Matthias Nehlsen

Software, Data, and Stuff

ReactiveMongo 0.9 and Lossless Persistence

26 April, 2013

Initially I parsed the Tweets in the BirdWatch application into instances of a Tweet case class upon ingestion and then used that case class representation throughout, including for database persistence. Then I realized that that was actually not a good idea. Using a case class for passing around information in the application is very convenient and useful. But for the persistence, I argue that we cannot afford to be opinionated about what to keep and what to throw away. I fixed this together with the planned migration to ReactiveMongo version 0.9 in the latest commits, storing each observable fact coming from the Twitter Streaming API in its entirety.

Any data model will almost invariably be wrong in the future as we cannot predict what we will want to analyze later. We can always change the data model at a later point and from then on store a different interpretation of the observable fact, but then we would not have complete historic information when we want to test our hypotheses on retrospective data. The solution for this is to store the Tweets in their complete JSON representation. MongoDB is a great choice for this as it allows indexing our data while leaving the JSON structure intact. We get the best of two worlds. With this lossless persistence we can always reconstruct the observable fact from the database while at the same time being able to quickly search through a potentially large dataset.

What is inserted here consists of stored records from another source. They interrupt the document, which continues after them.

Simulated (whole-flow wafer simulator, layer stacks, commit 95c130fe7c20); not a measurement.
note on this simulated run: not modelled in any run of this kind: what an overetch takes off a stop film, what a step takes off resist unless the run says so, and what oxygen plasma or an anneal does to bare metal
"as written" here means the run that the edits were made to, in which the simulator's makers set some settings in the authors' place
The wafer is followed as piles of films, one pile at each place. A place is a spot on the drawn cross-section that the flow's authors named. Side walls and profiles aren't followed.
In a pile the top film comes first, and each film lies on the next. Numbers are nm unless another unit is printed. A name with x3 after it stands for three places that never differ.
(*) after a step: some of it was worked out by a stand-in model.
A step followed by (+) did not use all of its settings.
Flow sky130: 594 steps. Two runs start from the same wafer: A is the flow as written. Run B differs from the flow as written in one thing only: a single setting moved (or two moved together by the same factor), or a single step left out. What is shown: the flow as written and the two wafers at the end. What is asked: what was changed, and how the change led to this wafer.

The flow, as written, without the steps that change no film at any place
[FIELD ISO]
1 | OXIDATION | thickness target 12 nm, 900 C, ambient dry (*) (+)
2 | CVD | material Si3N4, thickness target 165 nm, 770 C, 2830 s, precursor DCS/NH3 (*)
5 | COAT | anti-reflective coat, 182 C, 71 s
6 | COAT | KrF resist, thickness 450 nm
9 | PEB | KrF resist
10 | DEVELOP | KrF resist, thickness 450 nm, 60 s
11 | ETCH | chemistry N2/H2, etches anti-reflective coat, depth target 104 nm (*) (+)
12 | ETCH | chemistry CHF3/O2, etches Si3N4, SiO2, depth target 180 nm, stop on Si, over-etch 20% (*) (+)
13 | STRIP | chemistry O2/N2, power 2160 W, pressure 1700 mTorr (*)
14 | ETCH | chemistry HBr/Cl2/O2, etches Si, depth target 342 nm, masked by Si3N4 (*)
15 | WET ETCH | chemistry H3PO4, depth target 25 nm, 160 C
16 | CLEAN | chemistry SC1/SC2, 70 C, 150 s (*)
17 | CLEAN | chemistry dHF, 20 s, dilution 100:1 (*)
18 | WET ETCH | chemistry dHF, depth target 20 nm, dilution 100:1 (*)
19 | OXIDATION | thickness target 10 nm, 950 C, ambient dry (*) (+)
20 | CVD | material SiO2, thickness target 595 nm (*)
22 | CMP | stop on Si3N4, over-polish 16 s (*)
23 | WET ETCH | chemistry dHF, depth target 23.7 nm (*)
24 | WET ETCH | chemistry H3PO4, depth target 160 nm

I also wanted to upgrade ReactiveMongo in order to fix a previous problem with Killcursors. Version 0.9 entails some changes in the API, so it was a good idea to tackle the upgrade and the Tweet persistence layer together. Let's go through some of the changes:

/** Mongo connection object */
object Mongo {  
  val connection = MongoConnection(List("localhost:27017"))  
  val db = connection("BirdWatch")
}

Mongo Connection in Version 0.8

/** Mongo connection object */
object Mongo {
  val driver = new MongoDriver
  val connection = driver.connection(List("localhost:27017"))
  val db = connection("BirdWatch")
}

Mongo Connection in Version 0.9

ReactiveMongo now uses an instance of the MongoDriver class and its connection method. The MongoConnection class still exists, but I couldn't get it to work for some reason.

I have moved the Tweet collection and basic query and insert methods into a Tweet companion object, with the intention of turning this into a lightweight DAO (Data Access Object) for Tweets:

{% codeblock Tweet Companion Object lang:scala https://github.com/matthiasn/BirdWatch/blob/290c609cccbf17076074e1eb2fa4e31bb350ca37/app/models/Tweet.scala Tweet.scala %}

/** Data Access Object for Tweets*/
object Tweet {
  def rawTweets: JSONCollection = Mongo.db.collection[JSONCollection]("rawTweets")
  def insertJson(json: JsValue) = rawTweets.insert[JsValue](json)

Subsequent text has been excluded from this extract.